Is Gulf of Mexico seafood safe to eat?

by Catherine Schmitt

During my trip to the Gulf Coast, I ate a catfish po’boy from Parkway Bakery, oysters Rockefeller, garlic shrimp washed down by Abita ale, pan-fried black drum at Jacques-Imo’s, fried shrimp at the legendary Florabama road house, and a melt-in-your-mouth tapas of red snapper from the Global Grill in Pensacola—all of it sourced fresh from the Gulf of Mexico. Maybe I was just hungry, or maybe eating local food was my way of showing solidarity with my Gulf Coast colleagues. Either way, I devoured the seafood that so many people have been afraid to eat, mostly because they’ve been severely misinformed.

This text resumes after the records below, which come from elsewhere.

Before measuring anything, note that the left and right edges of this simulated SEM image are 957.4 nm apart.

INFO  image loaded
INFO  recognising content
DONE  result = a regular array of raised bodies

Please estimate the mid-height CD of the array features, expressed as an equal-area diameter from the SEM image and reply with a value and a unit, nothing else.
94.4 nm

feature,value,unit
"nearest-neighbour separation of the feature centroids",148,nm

After the magnitude of the oil disaster became realized, mass media reporting emphasized the impact on the seafood industry and related tourism, and seafood consumers became skittish. According to my friends at Louisiana Sea Grant, rather than posting signs indicating that they proudly serve Louisiana seafood, restaurants were posting signs stating that they were not serving Louisiana seafood. Negative media attention was perpetuating this misconception. Just a week before I left for New Orleans, a colleague asked me if it was okay to eat Gulf shrimp, that she’d been avoiding it. I assured her the seafood was safe.

After the disaster, waters were closed to fishing as a precautionary measure, based on the location and movement of the oil (not because seafood was necessarily contaminated); 23,000 square miles of Gulf waters remain closed. Samples of seafood—from closed areas and every load landed by fishing vessels—are tested using sensory analysis. However, efforts to counter the fears of Gulf of Mexico seafood fell short, as this sensory analysis or “sniff test”—which is only one step in a process for testing seafood safety—received all the attention. A young woman in a white lab coat lifting a glass dome to sniff a piece of raw shrimp makes good television, and good comedy, as demonstrated by Stephen Colbert.

It is hard to believe that this is how our food is monitored—but after just one day of training, a human can smell oil at concentrations of just 10 parts per million. Sensory testing is followed by laboratory analysis. In fact, there is more seafood inspection and testing happening than ever.

“We need to work together more aggressively with NOAA and BP to come up with a message that all the seafood is being tested,” Kris Van Orsdel of the Louisiana Disaster Recovery Unit said in September. “We need marketing dollars, and a national seafood marketing coalition with dedicated resources for disaster areas. This is an opportunity as a region to come together on the seafood issue.”

Van Orsdel sees the reality of the US seafood industry, which got lost as news correspondents frequently cited a statistic that 40% of the seafood in the United States comes from the Gulf Coast (according to the latest statistics from the National Marine Fisheries Service, Gulf Coast landings represent about 15% of US total commercial landings by weight in 2008-2009).

What was not said was that the US imports more seafood than it produces—80% of the seafood Americans eat comes from other countries, mostly in Asia. So the percentage from the Gulf Coast is really just a fraction of the 20% of seafood consumed that originated in American waters.

Fishing is important to the region—second only to the oil and gas industry in Louisiana—but the Gulf’s fishing economy has been in decline for more than a decade, since cheaper imports flooded markets (US seafood imports in 2009 were 5.2 billion pounds; US exports of edible fishery products were 2.5 billion). Then, after several hurricanes including Katrina and Rita, Ike and Gustav, many fishermen lost their boats and some quit fishing completely to work for the oil companies. The Louisiana Department of Wildlife and Fisheries’ 2005 preliminary estimates of losses to the state’s seafood industry as a result of Hurricane Katrina were $1.3 billion. Wasn’t the iconic Louisiana shrimp fisherman so beloved by TV film crews fast on his way to becoming endangered well before the oil disaster?

The Louisiana fishermen, seafood processors, and food retailers worry they may never recover their industry or their image. The state’s request for $450 million from BP for seafood safety and inspection programs for 20 years was scaled back to $150 million.

What can you do to help? Eat! Eat seafood from the Gulf, and from fishermen and aquaculturists in your community.